The getter of the length attribute of Table, when invoked, performs the following steps:
  1. Let tableaddr be this.[[Table]].

  2. Let store be the surrounding agent's associated store.

  3. Return table_size(store, tableaddr).

The get(index) method, when invoked, performs the following steps:
  1. Let tableaddr be this.[[Table]].

  2. Let store be the surrounding agent's associated store.

  3. Let result be table_read(store, tableaddr, index).

  4. If result is error, throw a RangeError exception.

  5. Return ToJSValue(result).

The set(index, value) method, when invoked, performs the following steps:
  1. Let tableaddr be this.[[Table]].

  2. Let (limits, elementType) be table_type(tableaddr).

  3. If value is missing,

    1. Let ref be DefaultValue(elementType).

  4. Otherwise,

    1. Let ref be ? ToWebAssemblyValue(value, elementType).

  5. Let store be the surrounding agent's associated store.
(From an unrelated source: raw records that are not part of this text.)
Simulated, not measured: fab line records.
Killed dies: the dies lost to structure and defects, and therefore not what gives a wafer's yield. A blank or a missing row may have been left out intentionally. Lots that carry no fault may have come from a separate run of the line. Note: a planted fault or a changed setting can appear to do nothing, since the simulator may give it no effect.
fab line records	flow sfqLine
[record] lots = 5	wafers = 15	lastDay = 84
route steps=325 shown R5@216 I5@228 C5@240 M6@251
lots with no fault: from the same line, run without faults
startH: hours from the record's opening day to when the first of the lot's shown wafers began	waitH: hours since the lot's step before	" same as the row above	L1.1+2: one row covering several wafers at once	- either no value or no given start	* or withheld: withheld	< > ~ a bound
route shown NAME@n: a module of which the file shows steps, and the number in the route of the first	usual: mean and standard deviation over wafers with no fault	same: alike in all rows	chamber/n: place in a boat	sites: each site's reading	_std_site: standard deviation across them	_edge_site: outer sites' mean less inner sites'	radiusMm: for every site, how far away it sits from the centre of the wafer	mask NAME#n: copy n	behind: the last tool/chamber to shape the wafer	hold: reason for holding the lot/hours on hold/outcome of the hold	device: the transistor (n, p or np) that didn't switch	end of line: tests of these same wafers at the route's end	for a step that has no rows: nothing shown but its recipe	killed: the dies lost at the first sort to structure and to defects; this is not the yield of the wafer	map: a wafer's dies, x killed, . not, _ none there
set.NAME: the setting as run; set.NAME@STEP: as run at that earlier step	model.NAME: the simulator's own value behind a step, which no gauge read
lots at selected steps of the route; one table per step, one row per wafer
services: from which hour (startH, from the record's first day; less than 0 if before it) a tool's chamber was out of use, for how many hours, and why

  6. Let store be table_write(store, tableaddr, index, ref).

  7. If store is error, throw a RangeError exception.

  8. Set the surrounding agent's associated store to store.

4.5. Globals

enum ValueType {
  "i32",
  "i64",
  "f32",
  "f64",
  "v128",
  "externref",
  "anyfunc",
};

Note: this type may be extended with additional cases in future versions of WebAssembly.

dictionary GlobalDescriptor {
  required ValueType value;
  boolean mutable = false;
};

[LegacyNamespace=WebAssembly, Exposed=*]
interface Global {
  constructor(GlobalDescriptor descriptor, optional any v);
  any valueOf();
  attribute any value;
};

A Global object represents a single global instance which can be simultaneously referenced by multiple Instance objects. Each Global object has one internal slot:

To initialize a global object global from a global address globaladdr, perform the following steps:
  1. Let map be the surrounding agent's associated Global object cache.

  2. Assert: map[globaladdr] doesn’t exist.

  3. Set global.[[Global]] to globaladdr.

  4. Set map[globaladdr] to global.

To create a global object from a global address globaladdr, perform the following steps:
  1. Let map be the surrounding agent's associated Global object cache.

  2. If map[globaladdr] exists,

    1. Return map[globaladdr].

  3. Let global be a new Global.

  4. Initialize global from globaladdr.

  5. Return global.

The algorithm ToValueType(s) performs the following steps:
  1. If s equals "i32", return i32.

  2. If s equals "i64", return i64.

  3. If s equals "f32", return f32.

  4. If s equals "f64", return f64.

  5. If s equals "v128", return v128.

  6. If s equals "anyfunc", return funcref.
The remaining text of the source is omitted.